The Seven Laws of Developer Testing

The case for practicing developer testing is very compelling but, as I have already mentioned, starting and running a successful developer testing program is easier said than done. However, it can be done.

In the past three years, I have had the opportunity to observe and talk to dozens of software development organizations and individuals about their experiences with developer testing. On top of that, I have personally started and managed developer testing programs during my tenure at Google as Director of Engineering and, of course, at Agitar as VP of Engineering. From all these experiences, I have distilled seven basic laws that must be followed in order to have a successful, efficient and effective developer testing program. These are:

1. Law of Management Commitment;
2. Law of Team Buy-In;
3. Law of Metrics;
4. Law of Targets;
5. Law of Training and Coaching;
6. Law of Automation; and
7. Law of Failure.

Let us go through each of these laws in detail.

Law of Management Commitment

A successful developer testing practice requires initial and ongoing management support and commitment.

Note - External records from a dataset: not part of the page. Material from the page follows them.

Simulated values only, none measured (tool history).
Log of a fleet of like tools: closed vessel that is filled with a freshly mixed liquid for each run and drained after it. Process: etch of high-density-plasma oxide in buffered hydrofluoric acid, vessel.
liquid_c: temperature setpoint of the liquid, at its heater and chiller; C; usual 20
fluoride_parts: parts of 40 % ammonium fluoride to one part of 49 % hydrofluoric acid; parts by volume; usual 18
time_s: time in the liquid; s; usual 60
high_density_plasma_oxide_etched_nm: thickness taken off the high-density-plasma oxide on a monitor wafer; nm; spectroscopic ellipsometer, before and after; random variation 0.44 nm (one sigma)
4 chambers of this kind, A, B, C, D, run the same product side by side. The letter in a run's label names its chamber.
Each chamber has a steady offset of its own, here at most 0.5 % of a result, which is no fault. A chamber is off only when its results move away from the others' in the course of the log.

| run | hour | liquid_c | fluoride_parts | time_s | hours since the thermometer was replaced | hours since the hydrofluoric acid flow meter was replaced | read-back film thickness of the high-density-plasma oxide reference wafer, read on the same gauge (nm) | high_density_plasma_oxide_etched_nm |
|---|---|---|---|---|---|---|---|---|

The practice of developer testing requires an initial dose of courage, conviction and investment to get started, and an ongoing dose of the same to keep it going successfully. I have seen developer testing programs succeed without the team’s management as the driving force, but I have not seen any of them succeed without at least a strong dose of management support. If management does not believe in the benefits of developer testing, they are not going to be very supportive of engineers wasting time writing tests when they should be coding more features. Management commitment to developer testing should be evident through the following:

· Clear, visible and tangible support of the developer testing effort: This can take many forms – having a kick-off meeting, working with the team to select the proper metrics and objectives for the effort, reviewing and publicizing the team’s progress against those targets, celebrations and awards when major milestones are reached, etc. The important thing is to let the entire team know that the organization is serious about developer testing and committed to making it work; and
· Willingness, courage and conviction to invest time and resources to ensure that the effort succeeds: Time invested in a well planned developer testing effort will pay handsome dividends, but at the beginning it requires some faith and courage to take time away from the development schedule to train the team, set up the developer testing framework and go through the initial learning curve.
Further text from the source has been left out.